Story, Movie and Fear

As we entered the movie theater, we found, to our mild surprise, that it was a full house, and we had to choose among the few side seats that were left.

There is always a sort of excitement in a full-housed theater: we all came here for the same thing, we all came here to be entertained and get lost in a story, and we all, by our presence, compliment each other’s choice. It has a vague feeling of a temporary community, it has a vague feeling of socializing.

“Tell me a story”, it’s said in old times (perhaps even now), it’s the custom of the Arabs to entertain guests at tea houses by telling them a story, hence “One Thousand and One Night”.

故事 gùshì, is the word for “story” in Chinese. 故: old, ancient; 事, affairs, incidents, therefore Chinese understand “story” as ancient affairs and bygone incidents.

The lights turned off and the story began. Indeed it’s about bygone times. One feels it’s such an innocent and simple time. The woman in the movie is a lady and always wears dresses and hats (such beautiful dresses and hats too!) to frolic about on golf course lawns and country houses. Inside these elegant houses, there is carpet on the floor and a maid in the kitchen. The man is, of course, a knowledgeable gentleman who wears tall hat and tailcoat.

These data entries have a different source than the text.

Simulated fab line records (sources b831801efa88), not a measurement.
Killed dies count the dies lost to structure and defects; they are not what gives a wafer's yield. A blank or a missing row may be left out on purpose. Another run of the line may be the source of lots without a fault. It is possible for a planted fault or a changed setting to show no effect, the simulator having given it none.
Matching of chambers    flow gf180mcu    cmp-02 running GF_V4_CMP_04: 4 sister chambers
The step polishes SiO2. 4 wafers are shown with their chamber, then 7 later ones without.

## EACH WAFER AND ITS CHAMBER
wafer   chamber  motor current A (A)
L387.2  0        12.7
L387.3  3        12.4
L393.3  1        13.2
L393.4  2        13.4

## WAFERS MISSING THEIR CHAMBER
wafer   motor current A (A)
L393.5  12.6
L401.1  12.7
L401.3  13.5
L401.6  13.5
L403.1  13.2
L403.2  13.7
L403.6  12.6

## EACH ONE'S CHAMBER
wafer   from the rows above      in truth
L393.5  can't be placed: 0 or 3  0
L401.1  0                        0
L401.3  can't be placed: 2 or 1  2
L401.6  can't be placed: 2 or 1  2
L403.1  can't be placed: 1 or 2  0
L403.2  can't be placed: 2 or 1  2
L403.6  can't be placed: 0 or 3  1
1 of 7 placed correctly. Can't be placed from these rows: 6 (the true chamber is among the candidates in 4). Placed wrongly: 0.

The script is well written. One sees a well-educated writer behind the lines. But how easy he has had it! It’s entertaining entirely for entertainment’s sake. There is not the self-consciousness and awkwardness of the current age that one must be aware of social problems and world politics and the environment. The movie is from the late thirties, The Great Depression was yet to end and the Second World War was looming ahead, yet there is not a whiff of it in the movie.

It’s almost like a fairy tale for adults. We know that it’s not true. We know that life cannot be so light and fanciful and loaded with fun. Yet we are willing, as long as we stay in the dark theater in front of the bright screen, to believe it.

电影 diànyǐng is the word for “movie”: electric shadows. Truly, this one, this old romance (it’s called a screwball comedy in the introduction) is a shadow from the past cast on the electric screen. These ladies and gentlemen, for better or worse, if you look around in the world now, are no more.

We walked out of the theater, both feeling elevated.

“New York audiences are certainly very engaging, very invested.”

“I had a good laugh. I do love Katherine Hepburn.”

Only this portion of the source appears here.